From Table 2 we can see that the run time of the parallel algorithm is very small. For 9 out of the 12 graphs, the parallel algorithm requires less than one second to produce an 128-way partition on 128 processors. Even for the larger graphs (AUTO with half a million vertices, and MDUAL2 with one million vertices) it requires only 2.2 seconds.

table273

Table 4: The amount of time (in seconds) required by the different phases of the parallel partitioning algorithm for some graphs, on 16 and 128 processors.

Table 4 analytically shows the amount of time required by the different phases of the parallel graph partitioning algorithm for some of the graphs of our experimental testbed. Note that during the communication setup phase, the processors determine how many interface vertices they need to send and receive, and setup the appropriate data structures for this communication. From this table we see that as the number of processors increase the amount of time required by each phase decreases. The only exception is the initial partitioning phase, for which the time actually increases. This is because, both the size of the coarsest graph and the number of parts increases with the number of processors. However, the amount of time required by this phase is very small compared to the run time of the entire partitioning algorithm.

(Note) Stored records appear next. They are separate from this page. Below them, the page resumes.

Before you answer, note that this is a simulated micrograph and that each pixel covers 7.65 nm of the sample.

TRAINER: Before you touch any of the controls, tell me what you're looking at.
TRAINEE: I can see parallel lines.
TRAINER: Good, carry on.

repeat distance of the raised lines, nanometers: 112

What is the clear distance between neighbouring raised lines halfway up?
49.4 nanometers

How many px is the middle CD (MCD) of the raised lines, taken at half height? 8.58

The speedup achieved by the parallel algorithm on Cray T3D over the serial algorithm running on SGI is shown in Figure 3. For the smaller graphs, the parallel algorithm achieves a speedup in the range of 14 to 17 on 128 processors, and as the size of the graphs increases the speedup improves to the 20 to 35 range. As discussed earlier, due to architectural differences between Cray T3D and SGI Challenge, the run time of the multilevel partitioning code running on a single processor of the SGI is somewhat smaller than that running on a single processor of the Cray T3D. Thus, the actual speedups (i.e., with respect to the serial algorithm algorithm running on a single processor of the Cray T3D) are higher by a factor of about 20%. Furthermore, as discussed in Section 4, the parallel algorithm incurs the additional computational overhead of computing graph coloring during the coarsening phase, an overhead that it is not present in the serial algorithm. In addition to the coloring overhead, the parallel algorithm also requires a communication setup phase that is used to exchange information about the interface vertices. Again, on the serial algorithm, this overhead is not present. For instance, for AUTO, from Table 4 we see that out of the run time of 2.2 seconds on 128 processors, the above two overheads take 0.8 seconds, which is 36% of the total run time. Also note that for MAP1, MDUAL, and OCEAN, for which the above two overheads are smaller (since these graphs have smaller average degrees), they achieve better speedup than other graphs with similar number of vertices.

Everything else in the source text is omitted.